"Just annihilated this bad boy at @bensbiggestburgers #legend #lockjaw"
We’ve all done similar to this haven’t we?
You would have either visited somewhere hot on holiday and taken the classic “hotdog legs” picture, or bought a new car and taken the selfie with the “accidental” Ford logo on the headrest, peaking out behind your freshly made over hair from ’Toni & Guys'.
Whatever your poison, like it or not, most of us have bragged on social media in some way shape or form.
The reasons behind these bragging-rights are fascinating, but more so for brands, is how organisations can capitalize on and harness bragging-rights for marketing purposes.

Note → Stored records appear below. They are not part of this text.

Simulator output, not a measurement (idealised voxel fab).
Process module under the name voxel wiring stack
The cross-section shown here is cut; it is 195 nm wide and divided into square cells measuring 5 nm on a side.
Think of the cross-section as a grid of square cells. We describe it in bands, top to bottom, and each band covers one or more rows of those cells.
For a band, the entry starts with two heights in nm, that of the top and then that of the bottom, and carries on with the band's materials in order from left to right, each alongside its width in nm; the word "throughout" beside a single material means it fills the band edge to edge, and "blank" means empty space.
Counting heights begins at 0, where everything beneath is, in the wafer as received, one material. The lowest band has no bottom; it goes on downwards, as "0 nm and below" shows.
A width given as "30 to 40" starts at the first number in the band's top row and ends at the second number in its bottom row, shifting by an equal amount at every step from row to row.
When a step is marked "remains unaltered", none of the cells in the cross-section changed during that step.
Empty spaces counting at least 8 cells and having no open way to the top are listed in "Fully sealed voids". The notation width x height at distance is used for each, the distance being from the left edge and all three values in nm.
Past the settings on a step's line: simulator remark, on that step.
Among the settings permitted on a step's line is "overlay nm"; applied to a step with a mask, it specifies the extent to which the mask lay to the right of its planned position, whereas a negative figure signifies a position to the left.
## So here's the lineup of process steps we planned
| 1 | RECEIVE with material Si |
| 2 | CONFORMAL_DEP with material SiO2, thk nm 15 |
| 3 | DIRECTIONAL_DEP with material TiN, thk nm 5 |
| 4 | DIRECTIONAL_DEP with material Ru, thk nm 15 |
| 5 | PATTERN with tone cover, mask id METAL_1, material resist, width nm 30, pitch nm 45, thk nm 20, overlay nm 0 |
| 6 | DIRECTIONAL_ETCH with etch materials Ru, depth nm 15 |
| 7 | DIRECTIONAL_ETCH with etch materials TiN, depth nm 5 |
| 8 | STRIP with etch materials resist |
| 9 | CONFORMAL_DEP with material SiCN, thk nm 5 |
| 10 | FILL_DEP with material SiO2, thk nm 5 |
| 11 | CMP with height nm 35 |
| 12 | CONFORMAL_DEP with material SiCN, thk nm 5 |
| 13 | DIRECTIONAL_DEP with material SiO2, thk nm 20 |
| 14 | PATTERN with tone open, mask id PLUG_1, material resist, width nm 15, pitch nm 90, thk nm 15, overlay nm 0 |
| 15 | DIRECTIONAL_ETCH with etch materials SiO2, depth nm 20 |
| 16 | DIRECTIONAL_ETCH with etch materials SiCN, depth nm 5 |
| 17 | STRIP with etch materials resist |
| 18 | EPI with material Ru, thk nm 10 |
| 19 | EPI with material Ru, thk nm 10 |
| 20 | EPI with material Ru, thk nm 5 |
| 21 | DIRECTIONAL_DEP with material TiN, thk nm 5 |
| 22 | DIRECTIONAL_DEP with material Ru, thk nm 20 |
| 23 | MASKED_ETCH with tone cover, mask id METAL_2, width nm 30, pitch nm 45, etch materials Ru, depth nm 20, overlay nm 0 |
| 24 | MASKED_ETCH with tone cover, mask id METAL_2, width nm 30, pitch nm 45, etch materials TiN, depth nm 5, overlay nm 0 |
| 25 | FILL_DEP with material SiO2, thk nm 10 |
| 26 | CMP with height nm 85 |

Perhaps from its grass roots in 'conspicuous consumption theory' (buying shit that loudly reflects your own success and how well you’re doing in life), reflections of 'upward social mobility' (“This time next year Rodney, we’ll be millionaires”) or originating from our dreams as kids to own luxury items like Lamborghini’s or Ferrari’s, reflecting our experiences, coolness, possessions, social circles, family values, sexuality, hard earned gym body, or even attitudes of non-conformity are so engrained into society and the way we communicate on social media, that it’s become second nature to us and we don’t even know we’re doing it!
Regardless of this, the power of bragging-rights as a form of word-of-mouth communications is a vastly untapped world.
The question is, have brands really understood the power of bragging on social media, or is it an accidental phenomena? To understand this, we need to clarify what “Bragging Rights” are?
There’s probably a scientific or academic discourse on exactly what bragging-rights are, but I’m not an academic or a scientist and don’t pertain to be, so we’ll avoid this where possible.
There are however multiple meanings and perceptions of the phrase scattered around the
webby web. The bulk of the meanings can be split into two main categories.
1) Earning the entitlement to brag about something
2) Communicating with pride about something you have achieved
What’s interesting about these meanings are that they both involve the user of the brag having done something or achieved something to earn the brag, and there has to be kudos or an element of rareness associated with this.
For example, it’s highly unlikely you would brag on Instagram about buying a box of 'Ben’s Budget Toilet Paper' with the hastags #thisisreallygoingtochafe
It needs to be something aspirational, or a life moment that reflects the individuals achievement either directly (buying the item or experience), or indirectly (achieving success to be able to afford to purchase the item or experience). So is it only the big brands who can achieve this or can smaller brands capitalise?
Most may say “Big business = Big budget”, which affects the reach of a campaign, but what if 'Ben’s Budget Toilet Paper INC' targeted 16-24 year olds and had set a social media challenge for users to build a fort out of budget loo rolls and challenge their mates to a loo roll invasion war, posting videos and bragging about their win using #’s and @’s etc with the lure of a free Spring Break Holiday. Then suddenly, a non-aspirational brand has turned themselves into a bragging-rights item by creating a brag based upon experiences, peer interaction, lifestyle, youth and non-conformity (yet with the desire to belong; Key elements of Saatchi & Saatchi’s Teen Conflict Theory).
Suddenly the brand equity benefits and strength of bragging-rights in social media marketing, albeit inseparable from a creative campaign and market conditioning, becomes very obvious. The question is, how are you going to nail it?